In C++ - traditionally they were cumbersome, even to define, until move came along. In D though? The biggest annoying obstacle is Phobos making lots of redundant copies, needlessly prohibiting the use of non-copyables. That, however, is not a fault of non-copyables, but of Phobos.
The GC limits the use of non-copyables for sure, though that's largely irrelevant to ranges themselves, esp. considering that classes indeed shouldn't ever be ranges.

> (Any type containing a noncopyable type as a member becomes itself noncopyable;

And that is *good*.

> this is not something that we can inflict lightly on the casual users of input ranges.

That is exactly what we *should* inflict on "casual" users. Compile-time errors. For trying to casually write bugs.

> (To wit: no input streams or iterators in C++ are noncopyable, although the same argument would apply to them as well.)

An input range being non-copyable is immensely beneficial - it would statically catch a good deal of problems. It would *alleviate* the need of added complexity in implementations. Looking back at the ByLine again: RefCounted internals just to remain copyable. I don't think appeasing "casual users" by over-engineering is a good compromise.
Non-copyables in D are easy to write, easy to use *correctly*, and difficult to use *incorrectly* (won't compile, after all).

> Also, it is not unheard of to have two input ranges fed from the same source with the obvious semantics (whoever calls functions to get more data will get the data and push the cursor further). True, buffering is an issue (what if two copies have each their own buffers?) but that's an engineering problem, not one of principles.

That would be different instances of input ranges over the same source, not copies of the same range carrying unnecessary state and complexity (over-engineered solutions to the buffering issue). We're never consuming the same range *simultaneously* in different places. With an uncopyable, we'd just have to give it to a consumer and then have them give the remainder back to us.

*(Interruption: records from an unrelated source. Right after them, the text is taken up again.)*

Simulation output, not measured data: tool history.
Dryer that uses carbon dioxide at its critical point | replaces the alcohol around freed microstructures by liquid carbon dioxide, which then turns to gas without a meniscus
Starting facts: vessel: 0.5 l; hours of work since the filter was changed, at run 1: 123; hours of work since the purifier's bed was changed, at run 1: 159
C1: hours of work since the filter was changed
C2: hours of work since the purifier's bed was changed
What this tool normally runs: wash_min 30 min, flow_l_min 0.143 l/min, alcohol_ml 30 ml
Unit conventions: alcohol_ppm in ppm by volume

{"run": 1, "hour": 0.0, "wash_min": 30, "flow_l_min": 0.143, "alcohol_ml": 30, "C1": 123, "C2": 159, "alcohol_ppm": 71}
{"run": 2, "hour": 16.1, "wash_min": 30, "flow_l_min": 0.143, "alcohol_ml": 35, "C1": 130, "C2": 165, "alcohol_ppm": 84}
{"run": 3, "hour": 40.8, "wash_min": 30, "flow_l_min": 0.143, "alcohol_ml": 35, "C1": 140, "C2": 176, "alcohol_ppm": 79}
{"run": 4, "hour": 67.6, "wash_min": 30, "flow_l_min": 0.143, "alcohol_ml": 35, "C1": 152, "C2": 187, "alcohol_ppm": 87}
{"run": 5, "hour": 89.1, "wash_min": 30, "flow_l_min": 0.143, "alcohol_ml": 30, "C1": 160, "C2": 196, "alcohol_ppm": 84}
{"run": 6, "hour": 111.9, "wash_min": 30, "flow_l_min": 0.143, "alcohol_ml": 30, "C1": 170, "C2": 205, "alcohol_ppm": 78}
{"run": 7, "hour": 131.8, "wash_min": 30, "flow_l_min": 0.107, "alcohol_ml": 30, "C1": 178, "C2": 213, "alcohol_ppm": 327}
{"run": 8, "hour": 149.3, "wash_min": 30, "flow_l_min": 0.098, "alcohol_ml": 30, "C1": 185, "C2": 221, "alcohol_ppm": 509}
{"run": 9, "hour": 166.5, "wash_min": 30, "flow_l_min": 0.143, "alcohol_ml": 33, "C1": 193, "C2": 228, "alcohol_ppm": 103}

> It is quite clear to me that we can't propose a design with noncopyable input ranges without effectively making them pariahs that everybody will take pains to use and do their best to avoid.

Then we should propose a design that is not painful to use:

// error: `input` cannot be copied
// auto data = input.filter!somehow.map!something.array;
// Ok:
auto data = input.move.filter!somehow.map!something.array;

If we need partial consumption, i.e. preservation of the remainder, terminal primitives can give it back to us (after all, wrapping range is holding onto it):

auto data = input.move.filter!somehow.take(someAmount).map!something.array(input);

The implementation of such `array` would look like this:

auto array(Range, Remainder)(Range range, ref Remainder remainder)
if (isInputRange!Range && is(typeof(range.source) == Remainder))
{
    import std.array : appender;
    auto builder = appender!(ElementType!Range[]);
    // this is assuming current API, substitute with whatever replacement API
    while (!range.empty)
    {
        builder.put(range.front);
        range.popFront();
    }
    move(range.source, remainder);
    return builder[];
}

I wouldn't say this qualifies as "painful", to author or use. Authors of ranges would be writing ranges, and not the machinery required to keep them copyable. Users of ranges would be using ranges, and not the hidden machinery required to keep them copyable.
June 24, 2020
On Wednesday, 24 June 2020 at 11:49:11 UTC, Stanislav Blinov wrote:
> On Monday, 22 June 2020 at 16:03:54 UTC, Andrei Alexandrescu wrote:
>> It is quite clear to me that we can't propose a design with noncopyable input ranges without effectively making them pariahs that everybody will take pains to use and do their best to avoid.
>
> Then we should propose a design that is not painful to use:
>
> // error: `input` cannot be copied
> // auto data = input.filter!somehow.map!something.array;
> // Ok:
> auto data = input.move.filter!somehow.map!something.array;
>
> If we need partial consumption, i.e. preservation of the remainder, terminal primitives can give it back to us (after all, wrapping range is holding onto it):
>
> auto data = input.move.filter!somehow.take(someAmount).map!something.array(input);

IMO if the user has to manually call `move`, you have already failed at usability.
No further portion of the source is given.